I would like to either prove or disprove the following. Essentially, I would like to see if two definitions for continuity (for a function $f:E \to \mathbb{R}$) are equivalent. The $ε$-$δ$ definition should be equivalent to Ross' definition for continuity in his Elementary Analysis (2nd Ed, p. 124). The second definition is motivated by Royden's definition for a continuous function from one topological space to another. (Real Analysis, 1st Ed, p. 126).
Let $f:E \to \mathbb{R}$ where $E\subseteq \mathbb{R}$.
Let $τ:=\{X\subseteq \mathbb{R} : X$ is an open set in $\mathbb{R}$ (under the usual metric) $\}$
Let $τ_E:= \{U \cap E : U \in τ\}$.
Then the following are equivalent:
- $\forall x_o \in E \forall ε>0 \exists δ>0 \forall x \in E[|x-x_0|<δ \to |f(x)-f(x_0)|<ε]$
- $\forall U\in τ[f^{-1}(U) \in τ_E]$
I tried proving the "forward direction" that the first definition implies the second as follows. Let $U \in τ$. Ιf $f^{-1}(U)$ is empty, we're done, so suppose not. Take $x_0 \in f^{-1}(U)$. Then $f(x_0) \in U$ and so there is a $ε>0$ such that $(f(x_0)-ε,f(x_0)+ε)\subseteq U$. Choose $δ>0$ such that $\forall x \in E[|x-x_0|<δ \to |f(x)-f(x_0)|<ε]$. Then $(x_0-δ, x_0+δ) \cap E \subseteq f^{-1}(U).$
In the special case that $E=\mathbb{R}$, it is easy to see that $x_0$ must be an interior point of $f^{-1}(U)$. Since $x_0$ was chosen arbitrarily, this would imply that $f^{-1}(U)$ is open in $T_ \mathbb{R}$ if $E=\mathbb{R}$
However, in the general case, I do not see how to prove that $f^{-1}(U) \in τ_E$.
The "backward" direction, however, I have been able to prove as follows. Let $x_0 \in E$ and $ε>0$. We have $f^{-1}((f(x_0)-ε,f(x_0)+ε)) \in τ_E$. Write $f^{-1}((f(x_0)-ε,f(x_0)+ε))=O \cap E$ for some $O \in τ$.

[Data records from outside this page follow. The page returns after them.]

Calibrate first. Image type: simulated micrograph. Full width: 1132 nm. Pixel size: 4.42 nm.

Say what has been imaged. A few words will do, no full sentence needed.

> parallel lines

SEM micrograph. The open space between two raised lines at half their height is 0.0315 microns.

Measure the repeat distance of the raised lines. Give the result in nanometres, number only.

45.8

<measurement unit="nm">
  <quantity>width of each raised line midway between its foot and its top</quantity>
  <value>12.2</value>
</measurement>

$x_0 \in O \cap E$, so there is a $δ>0$ such that $(x_0-δ,x_0+δ) \subseteq O$.
So $\forall x \in E [x \in (x_0-δ,x_0+δ) \to x \in O \cap E]$.
So $\forall x \in E [|x-x_0|<δ \to f(x) \in (f(x_0)-ε,f(x_0)+ε)]$ and we're done.
__
I have been able to prove the backward direction but am having trouble with the forward direction.
If we are able to show that $f^{-1}(U)=V\cap E$ where $V$ is an open set in $\mathbb{R}$, then we are done.
Clearly you were able to show that for every $x_{0}\in f^{-1}(U)$, $\exists\ \delta_{x_{0}}>0$ such that $$(x_{0}-\delta_{x_{0}},x_{0}+\delta_{x_{0}})\cap E\subseteq f^{-1}(U)$$ $$\therefore f^{-1}(U)\subseteq \cup_{x_{0}\in f^{-1}(U)}(x_{0}-\delta_{x_{0}},x_{0}+\delta_{x_{0}})\cap E$$ $$\therefore f^{-1}(U)=\cup_{x_{0}\in f^{-1}(U)}(x_{0}-\delta_{x_{0}},x_{0}+\delta_{x_{0}})\cap E$$ Let $V=\cup_{x_{0}\in f^{-1}(U)}(x_{0}-\delta_{x_{0}},x_{0}+\delta_{x_{0}})$ which is open in $\mathbb{R}$. $$f^{-1}(U)=V\cap E$$